Setting the Input and Output Common Mode Levels

Figure 2 shows the block diagram of the LTC1566-1. The high input impedance of “floating amplifiers” A1 and A2 allows external resistors R1 and 2R2 to be added to attenuate the differential input signal and to lower the effective passband gain of the circuit, if necessary. For example, if a gain of 2 (6dB) is desired, R1 = R2.

Figure 2. LTC1566-1 block diagram.

The LTC1566-1 is also capable of providing common mode voltage level shifting; that is, it can process differential input signals and provide filtered output differential signals with different common mode voltage levels. This is quite desirable, as components along a differential signal path may be optimized for a specific DC common mode level. For instance, the common mode output of a differential demodulator can be different than the required common mode input of a differential A/D converter.

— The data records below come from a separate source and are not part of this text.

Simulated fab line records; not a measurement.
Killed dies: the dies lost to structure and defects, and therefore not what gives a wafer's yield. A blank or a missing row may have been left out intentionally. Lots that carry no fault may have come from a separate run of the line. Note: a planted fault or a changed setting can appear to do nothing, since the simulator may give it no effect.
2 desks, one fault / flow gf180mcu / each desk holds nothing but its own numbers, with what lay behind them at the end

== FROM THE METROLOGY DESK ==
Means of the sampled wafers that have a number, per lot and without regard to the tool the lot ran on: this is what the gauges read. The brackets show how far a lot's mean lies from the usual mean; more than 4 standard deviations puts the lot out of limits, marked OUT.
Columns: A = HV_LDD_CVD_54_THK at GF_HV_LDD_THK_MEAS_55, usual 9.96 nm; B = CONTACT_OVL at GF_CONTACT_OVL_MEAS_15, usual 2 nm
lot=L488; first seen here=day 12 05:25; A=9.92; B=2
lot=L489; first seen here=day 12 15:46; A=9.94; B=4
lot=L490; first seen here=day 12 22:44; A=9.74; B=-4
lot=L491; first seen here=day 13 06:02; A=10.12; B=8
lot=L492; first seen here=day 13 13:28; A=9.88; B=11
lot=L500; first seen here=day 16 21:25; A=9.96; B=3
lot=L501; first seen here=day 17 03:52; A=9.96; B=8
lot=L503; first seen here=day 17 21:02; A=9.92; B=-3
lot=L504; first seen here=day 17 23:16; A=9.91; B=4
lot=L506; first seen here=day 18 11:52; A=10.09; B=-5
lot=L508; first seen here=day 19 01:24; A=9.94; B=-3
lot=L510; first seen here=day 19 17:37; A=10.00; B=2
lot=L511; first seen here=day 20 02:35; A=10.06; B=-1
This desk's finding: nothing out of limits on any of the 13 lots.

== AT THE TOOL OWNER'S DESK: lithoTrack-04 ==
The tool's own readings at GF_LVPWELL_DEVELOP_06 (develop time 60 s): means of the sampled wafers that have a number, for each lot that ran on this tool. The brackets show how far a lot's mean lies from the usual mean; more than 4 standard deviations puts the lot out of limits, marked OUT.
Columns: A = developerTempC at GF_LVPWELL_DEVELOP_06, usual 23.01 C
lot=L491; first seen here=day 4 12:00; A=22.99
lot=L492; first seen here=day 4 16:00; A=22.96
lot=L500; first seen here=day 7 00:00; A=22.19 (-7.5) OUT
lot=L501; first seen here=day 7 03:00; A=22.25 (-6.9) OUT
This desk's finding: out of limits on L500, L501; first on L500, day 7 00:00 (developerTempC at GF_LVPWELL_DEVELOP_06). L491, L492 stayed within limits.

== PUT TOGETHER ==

The common mode translation is performed through unity-gain input buffers A1 and A2 and op amp A3 (Figure 2). Amplifier A3 forces the input amplifiers to operate with a common mode voltage dictated by the biasing of pin 3 (the ground pin) while allowing floating amplifiers A1 and A2 to operate at an input common mode voltage dictated by the differential signal source driving the filter.

Another unique feature of the LTC1566-1 is the ability to introduce a differential offset voltage at the output of the filter. As seen in the block diagram, Figure 2, if a DC voltage is applied at pin 5 with respect to pin 3, it will be added to the differential voltage seen between pins 7 and 8. The DC output common mode voltage is therefore the arithmetic average of the DC voltages applied at pin 3 and pin 5. This output DC offset control can be used for sideband suppression of differential modulators, calibration of A/Ds or simple signal summation.

Figure 3 shows a typical connection for single-supply operation where the differential output is DC biased at one-half the power supply voltage. The input can be DC or AC coupled (Figure 3, Figure 4). AC coupling should be used if the common mode input voltage is outside the input range of the filter, as illustrated in Figure 4.

Figure 3. Single 5V supply operation, DC-coupled inputs.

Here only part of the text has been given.